Pam Grier and Jack Hill: Crafting the Archetype

Blaxploitation as a subgenre is an absolute minefield. At its best, it led to Black actors, writers, directors, and other creative parties getting to make compelling B-movies with better representation than had been seen in prior years, often with the backing of significant studios. At its worst, it indulged in all the bad habits of 1970s exploitation cinema in general with added racial frisson making everything more problematic. White directors and writers jumping into the genre could, perhaps, be expected to be especially prone to the latter failure mode, especially if they glossed over some of the radical politics behind early genre works and just went broke out the obvious aesthetic tropes of the genre (slap bass, pimp hats, you know the deal).

On the other hand, some managed to be better allies; in particular, the movies that Jack Hill wrote and directed as vehicles for Pam Grier, Coffy and Foxy Brown, have proved ripe for examination from a feminist perspective over the years, since they’re essentially hard-edged action movies with a Black woman in the lead role at a time when merely seeing a woman taking the lead in such a movie was a rarity. With Arrow Video having put out blu-ray versions of both, let’s see how they stand up some 50-odd years later.

Coffy

Flower Child Coffin (Grier) is an emergency room surgical nurse turned bloodthirsty avenger, intent on taking out the drug pushers she blames for getting her younger sister LuBelle (Karen Williams) hooked on the drugs that have ravaged her body and left her unresponsive in a rehab facility. Saving lives in her day job and taking them in her spare time is doing a serious number on her, and worse yet Officer Carter (William Elliot), her police officer ex-boyfriend, has ended up stumbling across one of her murders; despite the fact she set the scene up to look like one of her victims shot the other then overdosed, Carter doesn’t buy that narrative, and disaster beckons if he digs deeper. What’s more, the more Coffy damages the local organised crime racket, the more a different and even more vicious syndicate moves into the vacuum.

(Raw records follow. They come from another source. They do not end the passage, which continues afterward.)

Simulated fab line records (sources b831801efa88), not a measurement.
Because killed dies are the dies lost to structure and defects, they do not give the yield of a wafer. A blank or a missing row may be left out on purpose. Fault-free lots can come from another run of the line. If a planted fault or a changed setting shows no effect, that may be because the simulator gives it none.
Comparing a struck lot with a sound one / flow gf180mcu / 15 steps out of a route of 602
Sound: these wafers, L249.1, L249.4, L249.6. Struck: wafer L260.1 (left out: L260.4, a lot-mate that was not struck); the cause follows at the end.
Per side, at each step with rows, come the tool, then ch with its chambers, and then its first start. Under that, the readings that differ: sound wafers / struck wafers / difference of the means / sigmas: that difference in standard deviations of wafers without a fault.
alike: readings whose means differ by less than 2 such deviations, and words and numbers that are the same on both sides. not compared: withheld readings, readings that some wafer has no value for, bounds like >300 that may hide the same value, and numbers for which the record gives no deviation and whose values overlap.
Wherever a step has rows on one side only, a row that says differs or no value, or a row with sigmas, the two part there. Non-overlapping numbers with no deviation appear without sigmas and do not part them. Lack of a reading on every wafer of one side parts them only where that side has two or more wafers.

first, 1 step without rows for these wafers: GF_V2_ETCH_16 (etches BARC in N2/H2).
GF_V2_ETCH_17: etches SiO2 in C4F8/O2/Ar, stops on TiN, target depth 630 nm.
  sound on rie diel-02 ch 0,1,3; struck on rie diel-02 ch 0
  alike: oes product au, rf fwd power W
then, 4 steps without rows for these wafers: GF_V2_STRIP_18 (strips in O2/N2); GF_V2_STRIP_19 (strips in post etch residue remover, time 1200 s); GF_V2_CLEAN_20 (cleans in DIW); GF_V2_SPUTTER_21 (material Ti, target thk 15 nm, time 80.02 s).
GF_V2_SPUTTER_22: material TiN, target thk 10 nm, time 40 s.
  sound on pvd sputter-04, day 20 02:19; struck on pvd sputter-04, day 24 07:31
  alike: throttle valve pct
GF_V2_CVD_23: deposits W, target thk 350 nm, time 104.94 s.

Still, things are looking up – her boyfriend, city councilman Howard Brunswick (Booker Bradshaw), is running for Congress – and Carter might in the long run be more interested in taking down the corrupt cops he works alongside than discovering the truth behind two gangsters’ deaths. Yet Howard has a web of business interests across the city he holds with the assistance of some silent partners he isn’t too specific about – and Carter’s own partner on the force is in on the racket. When Carter won’t play ball, a couple of masked goons bust down his door, beat him bloody, rough up Coffy for good measure, and then one of them tries to rape her into the bargain before his buddy, aware that they really need to be gone quick if they’re going to get away with this, pulls him off. With Carter left comatose with severe brain damage, Coffy doubles down on her path of revenge – but is she ready for where it will lead?